WASHINGTON -- After spending more than two years and tens of millions of dollars preparing missions, training commandos and gathering intelligence, the United States has dropped its secret plans to arrest Bosnia's two most wanted men accused of war crimes, senior administration officials say.
Plans for clandestine missions to seize the men -- Radovan Karadzic and Gen. Ratko Mladic, the wartime political and military leaders of the Bosnian Serbs -- have been scuttled by U.S. commanders who fear a blood bath, by French officers who are reluctant to act and by U.S. government officials who share a growing sense that the mission could rekindle Serbian aggression, present and former U.S. officials say.
Karadzic, a psychiatrist, and Mladic were indicted three years ago today by an international criminal tribunal on charges of genocide, crimes against humanity and war crimes. The United Nations court charged them with killing, persecuting, shelling and deporting civilians throughout Bosnia-Herzegovina; launching sniper attacks against civilians in Sarajevo; and taking U.N. peacekeepers hostage and using them as human shields.
The court said all members of the United Nations had a legal obligation to try to arrest the men.
The National Security Agency spent millions of dollars tracking the men. FBI agents and U.S. marshals went to Bosnia, where they scouted the men's homes and hide-outs.
But it came to nothing, in part because senior officers found the plans too perilous.
Even if U.S. soldiers went in with overwhelming force, the commanders contended, the risks outweighed the potential rewards.

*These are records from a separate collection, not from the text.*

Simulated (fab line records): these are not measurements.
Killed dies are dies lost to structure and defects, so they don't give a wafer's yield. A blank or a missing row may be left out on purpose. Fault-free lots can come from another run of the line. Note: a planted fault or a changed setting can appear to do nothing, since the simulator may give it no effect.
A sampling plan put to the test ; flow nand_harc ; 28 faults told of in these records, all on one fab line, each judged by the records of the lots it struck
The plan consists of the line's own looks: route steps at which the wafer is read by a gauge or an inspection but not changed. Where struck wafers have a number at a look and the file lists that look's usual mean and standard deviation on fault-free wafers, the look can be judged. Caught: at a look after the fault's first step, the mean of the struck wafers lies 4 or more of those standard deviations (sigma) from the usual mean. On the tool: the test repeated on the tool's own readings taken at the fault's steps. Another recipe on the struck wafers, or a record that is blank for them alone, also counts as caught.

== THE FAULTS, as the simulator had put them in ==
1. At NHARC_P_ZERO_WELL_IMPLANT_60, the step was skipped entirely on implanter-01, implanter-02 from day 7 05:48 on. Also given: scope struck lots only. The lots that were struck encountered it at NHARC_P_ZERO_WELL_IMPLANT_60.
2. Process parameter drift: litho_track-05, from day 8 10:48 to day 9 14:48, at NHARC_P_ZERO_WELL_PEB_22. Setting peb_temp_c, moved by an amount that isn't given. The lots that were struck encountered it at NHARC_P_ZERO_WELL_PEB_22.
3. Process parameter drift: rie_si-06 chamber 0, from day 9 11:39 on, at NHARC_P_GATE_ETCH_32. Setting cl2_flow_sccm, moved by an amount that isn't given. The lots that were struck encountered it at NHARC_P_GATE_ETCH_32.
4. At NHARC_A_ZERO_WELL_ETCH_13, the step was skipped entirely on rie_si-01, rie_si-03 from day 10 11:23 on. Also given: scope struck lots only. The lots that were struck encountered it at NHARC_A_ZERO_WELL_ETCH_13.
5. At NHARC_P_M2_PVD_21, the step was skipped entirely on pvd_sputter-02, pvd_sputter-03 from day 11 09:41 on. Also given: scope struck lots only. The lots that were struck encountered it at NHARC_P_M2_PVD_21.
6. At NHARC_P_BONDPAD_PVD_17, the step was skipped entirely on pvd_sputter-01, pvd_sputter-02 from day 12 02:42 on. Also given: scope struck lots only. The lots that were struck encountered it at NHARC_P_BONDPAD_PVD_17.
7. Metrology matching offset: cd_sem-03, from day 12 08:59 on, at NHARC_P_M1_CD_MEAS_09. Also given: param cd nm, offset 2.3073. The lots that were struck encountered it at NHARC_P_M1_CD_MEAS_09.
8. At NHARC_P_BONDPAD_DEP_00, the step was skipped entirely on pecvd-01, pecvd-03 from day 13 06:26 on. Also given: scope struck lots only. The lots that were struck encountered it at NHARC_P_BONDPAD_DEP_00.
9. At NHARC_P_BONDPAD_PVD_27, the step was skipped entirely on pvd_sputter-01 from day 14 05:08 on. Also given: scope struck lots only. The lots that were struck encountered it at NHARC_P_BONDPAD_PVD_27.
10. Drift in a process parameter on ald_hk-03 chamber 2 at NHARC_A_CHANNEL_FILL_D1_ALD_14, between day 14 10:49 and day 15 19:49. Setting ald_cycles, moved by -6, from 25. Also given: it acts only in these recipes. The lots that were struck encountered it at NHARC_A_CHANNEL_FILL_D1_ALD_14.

The risks, one senior administration official said, were that several hundred Serbs would die in an assault by U.S. and NATO troops. Those deaths would galvanize the most violent elements among the Serbs. And that, he said, could reignite war fever in the Balkans.
Senior U.S. diplomats argued, to no avail, that no lasting peace is possible in Bosnia until Karadzic and Mladic are brought to justice.